Reasonable responses in an unfair dismissal claim

A recent case in the Employment Appeal Tribunal has elaborated and provided further guidance on how employers may act within the “range of reasonable responses” when considering dismissal for gross misconduct.

When employers are considering a disciplinary outcome for potential misconduct, Tribunals will consider whether the outcome that they reach was within the range of “reasonable responses” that the employer could have reached.

In the recent case of Vaultex v Bialas, which involved an employee who had been dismissed for gross misconduct for posting a racist joke/remark on the Employer’s intranet website, this was held by the Employment Appeal Tribunal to be a fair dismissal.

It was originally held by the Employment Tribunal (before the decision was appealed) that the employer’s response to dismiss the employee was outside of the ‘band’ of reasonable responses, taking into account the employee’s clean behaviour record as a good and valuable employee and the remorse shown for the act.

The Appeal Tribunal however took the view that ‘any tribunal properly applying the law could not have concluded other than that dismissal, however harsh the tribunal might think the decision, was within the band of reasonable responses open to the employer in this case’. They therefore substituted the previous judgement of the tribunal to find that the employer had made a fair dismissal.

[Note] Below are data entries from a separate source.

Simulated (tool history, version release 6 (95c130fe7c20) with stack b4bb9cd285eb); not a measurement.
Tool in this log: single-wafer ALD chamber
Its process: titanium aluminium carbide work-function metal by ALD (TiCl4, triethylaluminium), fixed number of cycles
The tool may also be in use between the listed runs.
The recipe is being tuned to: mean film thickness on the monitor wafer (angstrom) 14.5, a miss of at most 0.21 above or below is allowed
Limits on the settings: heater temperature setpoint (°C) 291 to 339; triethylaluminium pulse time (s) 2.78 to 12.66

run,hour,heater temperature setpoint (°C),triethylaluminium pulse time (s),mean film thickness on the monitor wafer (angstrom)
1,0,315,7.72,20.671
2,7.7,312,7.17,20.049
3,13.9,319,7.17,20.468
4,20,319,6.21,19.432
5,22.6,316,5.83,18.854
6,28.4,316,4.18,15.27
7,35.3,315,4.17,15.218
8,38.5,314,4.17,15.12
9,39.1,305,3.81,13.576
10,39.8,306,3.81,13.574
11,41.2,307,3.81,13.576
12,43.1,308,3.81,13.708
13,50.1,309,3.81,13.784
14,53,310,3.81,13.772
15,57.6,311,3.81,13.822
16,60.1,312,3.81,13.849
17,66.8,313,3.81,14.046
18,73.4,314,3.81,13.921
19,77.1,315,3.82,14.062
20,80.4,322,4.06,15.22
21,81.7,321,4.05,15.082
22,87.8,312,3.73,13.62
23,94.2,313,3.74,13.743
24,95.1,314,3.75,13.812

This case in particular provides helpful guidance on the application of the band of reasonable responses test which an employer can rely on and undertake.

There are a range of responses available to an employer ranging from warnings to dismissals, however in this case the employee was dismissed following a disciplinary hearing. This was deemed to be fair despite the fact that the employee had a clean behaviour record, had provided a period of long service with the Employer and had shown remorse and willingness to take training to rectify the issue. These are still factors that an employer should take into account when considering whether it is fair to dismiss, however in this situation the decision to dismiss remained a reasonable response open to the employer.

This should not be treated as giving employers a “free reign” to dismiss but should provide guidance to employers as to how the range of responses might be considered by a Tribunal where dismissal is being considered.